If you have savings available, is it better to overpay your mortgage, or use the money to save or invest?
There isn’t one right answer to this question. As always with personal finance it depends on your individual circumstances and future goals.
If any of these are not yet in place, it’s not even a contest!
How do mortgage overpayments compare to savings or investments? ⚖️
Mortgage overpayments vs cash savings 🏦
Mortgage overpayments provide a guaranteed, risk-free return of the interest rate on your loan.
Cash savings (in a bank savings account or cash ISA) also provide a risk-free, guaranteed return.
This makes them directly comparable to each other. In fact, if you had a savings account with the exact same interest rate as your mortgage, putting your monthly savings into one or the other would give identical results. So this dilemma is very simple – the highest interest rate wins.
If you can find a savings account with a higher interest rate than your mortgage, you will be financially better off saving there than overpaying your mortgage. If your mortgage interest rate is higher than available savings accounts, you are better off overpaying your mortgage than holding savings.
The bigger the difference between the two rates, the bigger the difference in your return.
When you’re comparing the rates, bear in mind that you may need to pay tax on interest earned from savings. If so, you’ll want to compare the rates after tax.
Mortgage overpayments vs investments 📈
In practice, to substantially beat your mortgage’s rate, you would usually have to invest in assets which carry some risk.
This ‘risk’ applies to both short term fluctuations in value, and the fact that investment returns are not guaranteed the way a bank account interest rate is. Historically, long term investments have provided an after-inflation return of 1.6%-5.1% per year (that’s 1.6% for bonds and 5.1% for equities. Most portfolios will have a blend, to balance investors’ requirements for stability vs growth). So as an approximation, assuming 2% inflation, we can say the average nominal returns are in the range of 4-7%.

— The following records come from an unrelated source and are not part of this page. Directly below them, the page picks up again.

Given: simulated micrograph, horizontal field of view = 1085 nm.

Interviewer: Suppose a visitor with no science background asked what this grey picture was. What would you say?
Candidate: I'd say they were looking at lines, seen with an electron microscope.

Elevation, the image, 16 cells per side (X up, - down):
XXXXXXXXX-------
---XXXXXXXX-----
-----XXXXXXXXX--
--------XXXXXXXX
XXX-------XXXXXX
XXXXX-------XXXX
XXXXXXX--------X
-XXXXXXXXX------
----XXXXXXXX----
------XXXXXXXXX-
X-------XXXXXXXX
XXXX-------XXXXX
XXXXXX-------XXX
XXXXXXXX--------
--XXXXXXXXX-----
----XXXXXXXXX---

Since mortgage borrowing also tends to be long term, it’s not unreasonable to compare mortgage interest rates to long term investment returns. But it’s still apples and oranges – a certainty vs a probability. Many people would value an investment which was guaranteed to return 4% each year over one which has a solid track record of returning an average of 4%, or even 7%.
This is why it is generally only when your debt is at low interest rates that investing starts to become more attractive than debt repayment.
What other factors should you consider?
Mortgage overpayments are illiquid 🧱
When you make a mortgage overpayment, you lose access to the money. To get it back into your bank account and spend or invest it you have to re-mortgage your property, which costs money and takes a minimum of a few weeks to arrange. You can’t sell a brick or two of your property to make ends meet!
In contrast, cash savings and investments are very liquid. Having your money more readily available could be an important benefit of choosing to save outside your mortgage. You can also easily change course and use your savings for mortgage overpayments, for example if facing an interest rate increase.
On the other hand, having your savings accessible could be a disadvantage, if you end up reaching into your savings frequently or for unimportant things. That temptation isn’t an issue if you have overpaid your mortgage.
Mortgage overpayments are tax-free 💰
Interest you receive from a savings or investment account may be subject to tax. But there’s no tax on the ‘savings’ you make by overpaying a loan.
In practice, between the ISA allowance, Personal Savings Allowance and Capital Gains Tax allowance, most people in the UK won’t pay tax on savings interest or investment growth. However if you do, you should factor this in to your calculations.
Mortgage overpayments carry a psychological benefit 🧠
Many people who have fully paid off their mortgage say it’s one of the most exciting and satisfying financial milestones they have achieved. Removing your largest monthly bill can feel liberating, freeing you up for other goals.
This needs to be given proper consideration against a potentially more financially “optimal” solution.
Example illustrations 🧮
The table below illustrates a 30 year, £200,000 mortgage with a 2% interest rate, resulting in payments of £744 per month. This person has an additional £250 per month available for long term savings. They are considering using it to:
- Scenario 1: Overpay the mortgage by £250 per month
- Scenario 2: Save £250 per month in a bank savings account, which we’re assuming provides 4% interest.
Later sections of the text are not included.